Love Chunks sounds like he can cook! My old housemate from Sydney was a pretty awesome cook, but me and my partner, and our housemate aren't great.

I'm getting better. I cook a mean Cajun Chicken Pasta. All I can see is, it's nice to see the gender roles messed up a bit. I look good in an apron, dammit!

Kath Lockett said...

MATP - as my gravatar says, Chocolate solves ALL problems.

HHH - he's a handyman as well, so he loves his footy, can cook a mean crepe, look manly in an apron and go gah-gah over a circulon saucepan.
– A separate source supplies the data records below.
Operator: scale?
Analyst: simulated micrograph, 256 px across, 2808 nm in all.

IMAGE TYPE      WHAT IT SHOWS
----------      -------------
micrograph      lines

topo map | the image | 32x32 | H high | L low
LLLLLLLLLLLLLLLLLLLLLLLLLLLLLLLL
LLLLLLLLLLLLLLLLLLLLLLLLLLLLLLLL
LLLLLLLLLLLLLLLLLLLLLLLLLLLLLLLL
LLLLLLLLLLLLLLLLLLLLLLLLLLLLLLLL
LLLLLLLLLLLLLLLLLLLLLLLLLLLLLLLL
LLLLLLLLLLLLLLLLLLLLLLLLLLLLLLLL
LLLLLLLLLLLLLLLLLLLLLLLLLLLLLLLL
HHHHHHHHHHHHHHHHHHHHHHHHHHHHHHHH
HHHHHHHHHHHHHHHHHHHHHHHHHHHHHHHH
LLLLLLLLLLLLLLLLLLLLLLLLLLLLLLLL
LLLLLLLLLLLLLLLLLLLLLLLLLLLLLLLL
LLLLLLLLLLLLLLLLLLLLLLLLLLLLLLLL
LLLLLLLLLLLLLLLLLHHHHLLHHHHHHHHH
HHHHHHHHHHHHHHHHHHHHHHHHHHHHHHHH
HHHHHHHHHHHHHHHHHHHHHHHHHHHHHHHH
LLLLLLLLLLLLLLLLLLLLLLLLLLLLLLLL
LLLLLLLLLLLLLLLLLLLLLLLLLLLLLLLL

Benjamin, Cajun Chicken Pasta sounds like you can cook. Unless, like an old uni buddy of mine, that's the *only* dish you have? Our old mate used to serve up all his girlfriends Spaghetti carbonara on their first date at his place...and also for the second, third, tenth....

Anonymous said...

Nah, I can cook other things. That and Spag Bol used to be my only dishes for ages.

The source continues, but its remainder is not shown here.